The House of Lords has given its full backing to a long awaited overhaul of the Dangerous Dogs Act as the Dog Control Bill successfully passed through all stages in the Lords.
Lord Redesdale’s Bill, which proposes to replace failed dangerous dog legislation with effective preventative regulation, including Dog Control Notices, and extending legislation to cover both public and private places, was supported by the Dangerous Dogs Act Study Group (DDASG).
DDASG represents animal welfare groups, local authorities and veterinary professional organisations which include Battersea Dogs & Cats Home, The Blue Cross, British Veterinary Association, Dogs Trust, the Kennel Club, Mayhew Animal Home, Royal College of Veterinary Surgeons, Wandsworth Borough Council and Wood Green Animal Shelters.
Wandsworth Dog Control Service Manager and DDASG Chairman, Mark Callis said: “Our members all know from personal experience that the aggressive, problematic dogs are always the ones which have been treated badly, neglected, or, in some of the worst cases, deliberately trained to intimidate others. This Bill would give us the powers we need to tackle the root cause of the country’s dangerous dog issues – bad owners.”
The Commons will now continue the debate as the Bill moves on in its passage through the parliamentary process.
Following the success of the Third Reading of the Bill, Lord Redesdale commented: “I am delighted to have been part of this movement to push for the revision of existing dangerous dogs legislation.
“By introducing preventative measures, such as dog control orders, problem behaviour can be addressed before more serious incidents take place. This will go a long way towards protecting the public and ensuring responsible dog ownership for the benefit of all.“
In support of the Bill, DDASG launched a petition which has now received over 10,000 signatures. The petition can be found here.
The Bill forms part of a call by all leading animal welfare organisations, trade unions, and enforcement bodies to urgently review failed dog control legislation and find solutions to irresponsible dog ownership.
For more information on DDASG, Lord Redesdale’s Dog Control Bill and current legislation click here.
The Dangerous Dogs Act Study Group:
The Dangerous Dogs Act Study Group (DDASG) is a wide-ranging group representing animal welfare, local authorities and veterinary professional organisations and includes representation from:
Battersea Dogs & Cats Home
The Blue Cross
British Veterinary Association
Mayhew Animal Home
RoyalCollegeof Veterinary Surgeons
Wandsworth Borough Council
Wood Green Animal Shelters
The Dog Control Bill is a tough new piece of legislation to replace the failed Dangerous Dogs Act and is supported by the DDASG. Specifically, the Bill would look to change the following:
Repeal all existing ‘dangerous dogs’ legislation including breed specific legislation
The police expend significant resources on enforcement of the Dangerous Dogs Act, with large amounts of money being spent on the seizure and kennelling of dogs simply because of their breed type – many of which are returned to their owners once proved to be of good temperament.
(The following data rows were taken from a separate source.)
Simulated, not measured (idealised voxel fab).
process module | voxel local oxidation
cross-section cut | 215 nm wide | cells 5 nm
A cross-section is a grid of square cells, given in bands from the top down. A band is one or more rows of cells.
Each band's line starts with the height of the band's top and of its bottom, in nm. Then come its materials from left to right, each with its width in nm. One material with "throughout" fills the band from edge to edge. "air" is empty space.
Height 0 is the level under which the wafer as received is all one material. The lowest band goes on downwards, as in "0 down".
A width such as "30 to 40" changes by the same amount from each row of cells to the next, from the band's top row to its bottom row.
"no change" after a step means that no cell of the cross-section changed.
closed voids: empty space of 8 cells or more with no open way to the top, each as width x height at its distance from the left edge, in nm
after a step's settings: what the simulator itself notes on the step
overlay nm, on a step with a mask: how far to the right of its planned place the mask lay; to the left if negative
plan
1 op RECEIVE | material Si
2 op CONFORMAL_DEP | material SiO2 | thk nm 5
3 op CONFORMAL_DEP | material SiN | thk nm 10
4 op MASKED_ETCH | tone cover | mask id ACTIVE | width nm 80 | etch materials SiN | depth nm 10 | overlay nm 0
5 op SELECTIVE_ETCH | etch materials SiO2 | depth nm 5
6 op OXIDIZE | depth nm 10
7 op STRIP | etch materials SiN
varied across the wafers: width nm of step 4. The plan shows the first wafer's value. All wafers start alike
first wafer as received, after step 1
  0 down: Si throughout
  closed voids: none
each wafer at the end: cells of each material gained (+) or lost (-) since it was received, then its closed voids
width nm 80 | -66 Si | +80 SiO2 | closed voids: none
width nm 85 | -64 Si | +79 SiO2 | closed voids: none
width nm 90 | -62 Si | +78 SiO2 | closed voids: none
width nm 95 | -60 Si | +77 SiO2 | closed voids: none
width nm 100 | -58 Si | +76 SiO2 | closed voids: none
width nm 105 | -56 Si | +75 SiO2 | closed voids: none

Removing breed specific legislation would allow those resources to be used more effectively elsewhere, and preferably to concentrate on those dogs showing unprovoked aggression.
Introduce Dog Control Notices
The vast majority of dog attacks are as a result of the irresponsible actions of dog owners, who have either not taken the time and trouble to train their dog correctly, or have indeed trained them to behave aggressively.
Dog Control Notices will apply to all types of dog that have acted dangerously without provocation, caused an injury to another protected animal (as defined by the Animal Welfare Act 2006), caused harm, or caused a person to reasonably believe it will cause harm, and works to prevent serious incidents of aggression occurring by allowing preventative action.
Apply to both public and private places
A large proportion of dog attacks occur in the home and involve a dog that is known to the victim. The Dog Control Bill will make attacks on private property a criminal offence.
Greater responsibility is therefore placed on owners to ensure that their dogs are not out of control in any place.
It is not acceptable for an owner to allow their dog to behave aggressively either in the home or in a public place.
The Bill does however include exemptions to cover circumstances such as an attack or aggression as a result of an attack by another animal, or on a person whilst that person is committing an offence.